Review: ‘Me & Mrs. Jones’

"Me & Mrs. Jones" is a mix of romantic comedy and boss-from-hell shenanigans that's more surface than substance but adds up to decent light entertainment nonetheless. Pic could use a tad more editorial tightening for a modestly viable commercial future in broadcast and cassette sales.

Slick Oakland-shot digital indie “Me & Mrs. Jones” is a mix of romantic comedy and boss-from-hell shenanigans that’s more surface than substance but adds up to decent light entertainment nonetheless. Pic could use a tad more editorial tightening for a modestly viable commercial future in broadcast and cassette sales. African-American fest/tube programmers should take a look.

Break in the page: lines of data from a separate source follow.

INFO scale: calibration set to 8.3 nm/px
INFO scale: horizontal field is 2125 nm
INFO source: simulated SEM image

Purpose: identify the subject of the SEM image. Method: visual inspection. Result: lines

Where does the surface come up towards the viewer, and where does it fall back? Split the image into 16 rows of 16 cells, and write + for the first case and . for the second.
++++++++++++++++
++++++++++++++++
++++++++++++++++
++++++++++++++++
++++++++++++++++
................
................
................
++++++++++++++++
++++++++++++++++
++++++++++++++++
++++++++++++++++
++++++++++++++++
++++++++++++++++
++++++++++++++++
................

Fresh-faced, hard-bodied art school grad Tracy (Brian White) nabs a graphics design post at driven entrepreneur Mayellen Jones’ (Wandachristine) fast-rising Internet dating business — though the way she rakes eyes over his fine young self suggests there’s more than one “talent” he’s expected to exercise. Tracy finds himself hoisted up the corporate ladder while called upon to service Mrs. J. 24/7. Discomfort increases with the arrival of Janet Jacksonesque Desiree (Kim Fields). Needless to say, the boss lady does not suffer competition gladly. When this conflict turns serious, glib script offers too little support. Scenes and character actions are undermotivated, and one major comedy-relief support role grates. Still, tyro helmer Edward La Borde Jr. maintains an airy escapist mood via glam locations, vibrant design contribs and best-dressed sexy leads. Titular 1972 Billy Paul soul staple never turns up.

Me & Mrs. Jones

Production

A Grass Roots Entertainment presentation of an Afro Flicks production. Produced by Edward La Borde Jr. Executive producer, D'Wayne Wiggins. Directed by Edward La Borde Jr. Screenplay, Allen White, story by White, La Borde Jr.

Crew

Camera (color, HD), Andre de Castillo; editor, Christa Collins; music, D'Wayne Wiggins; production designer, Mulan Chan. Reviewed at Cinequest Film Festival, San Jose, Feb. 23, 2002. (Also in Pan African Film Festival.) Running time: 99 MIN.

With

Wandachristine, Brian White, Kim Fields, Melvin Payne, Victor Williams, Michael Sommers, Carey DiPietro.